Politics, Business & Culture in the Americas

A Century Later, Latin America’s Futboleras Are (Still) Fighting for Recognition

Reading Time: 3 minutesA new book traces the struggle for equality on the soccer pitch and beyond.
Reading Time: 3 minutes

Quality Sport Images/Getty

Reading Time: 3 minutes

BUENOS AIRES – Cafés and restaurants in Buenos Aires buzzed with debate. Op-eds and editorials in Argentine newspapers expressed alarm. Priests launched a campaign of opposition. It was 1928, and women were playing soccer. An article in a Chilean magazine at the time noted the sudden growth of the sport – and contemplated possible detrimental effects on society at large.
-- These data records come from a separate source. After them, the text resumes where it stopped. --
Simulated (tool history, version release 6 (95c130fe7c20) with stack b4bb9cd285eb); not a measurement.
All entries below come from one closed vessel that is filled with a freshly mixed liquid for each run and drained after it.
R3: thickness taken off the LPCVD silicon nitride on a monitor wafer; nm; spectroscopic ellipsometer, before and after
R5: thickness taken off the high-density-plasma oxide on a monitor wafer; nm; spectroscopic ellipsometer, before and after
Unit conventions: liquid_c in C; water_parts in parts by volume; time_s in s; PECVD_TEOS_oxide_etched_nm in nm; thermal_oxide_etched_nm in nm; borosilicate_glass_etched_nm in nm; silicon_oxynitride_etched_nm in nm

Nearly 100 years later, women’s role in sports remains a source of anger, argument and inspiration. While women continue to fight through discrimination to claim their place on the pitch, a portion of the spectator class views gender equality in sports as a sign of the apocalypse.

Futbolera: A History of Women and Sports in Latin America, by Brenda Elsey and Joshua Nadel, shows that this fight is nothing new, and indeed part of a broader, decades-old struggle against machista mores in the region. That these recurring battles have been repeatedly lost from memory is a sign of just how stout the opposition to women in sports in the region has been.

Women’s soccer in Latin America began almost simultaneously with the men’s game, but from the outset was “seen as violating the norms of respectable behavior,” Elsey and Nadel write. “As football became increasingly a part of national identities in the region, women faced greater exclusion.”

Attacks from the male-dominated sports community, as well as government restrictions in many countries, drove some female athletes underground. In Brazil, for example, women’s soccer was banned from 1941 to 1979 – ostensibly because of pseudo-science health concerns that it would negatively impact women’s fertility.

Even when playing wasn’t illegal outright, women were told they had the wrong physique for soccer, that the sport was too violent, or that it would turn them into lesbians. “The threat (futboleras) caused to notions of appropriate womanhood, to masculine hegemony, and to perceptions of women’s public health were too much to be ignored,” the authors write. Those who found a way to play regardless were, by definition, transgressors. Many still are.

Elsey and Nadel build their case from press materials as well as government documents, oral histories, informal memoirs, fan websites, and photographs. In so doing, they reconstruct stories that are largely unknown, even in the countries in which they occurred. The rich history of Argentine women’s soccer documented in the book – the team placed fourth in the second-ever women’s world championship in Mexico in 1971 – is virtually unknown in a country that comes to a halt for men’s soccer finals.

Through their research, the authors navigate the challenge of reconstructing a largely forgotten, underground history, though at times the result may be too exhaustive for casual readers who, for example, might not want to wade through a city-by-city account of Brazilian female teams in the 1930s.

Elsey and Nadel’s analysis also sheds light on deep differences in how women athletes were viewed in countries across the region: seriously in Argentina, derisively or sexually in Chile, and simultaneously inspirational and nonthreatening in Mexico, for example.

Beyond soccer, Futbolera focuses more broadly on women’s relationship with sports during the 20th century in Latin America, and the underlying philosophies that both spurred female athletics programs and sought to quash them. Athleticism itself was not necessarily objectionable. In fact, authorities seeking to eugenically improve citizen health often pushed female physical education and training – with a focus exclusively on their role as maternal vessels.

Women were excluded from soccer specifically, though, because of its growing importance to national, virile identity. Futbolera shows how female athletes consistently pushed back against rules and objections over the years. Female soccer players were always around, the authors write, even in Brazil where they were formally banned: “Had anybody bothered to look for women’s soccer … they would have found it.”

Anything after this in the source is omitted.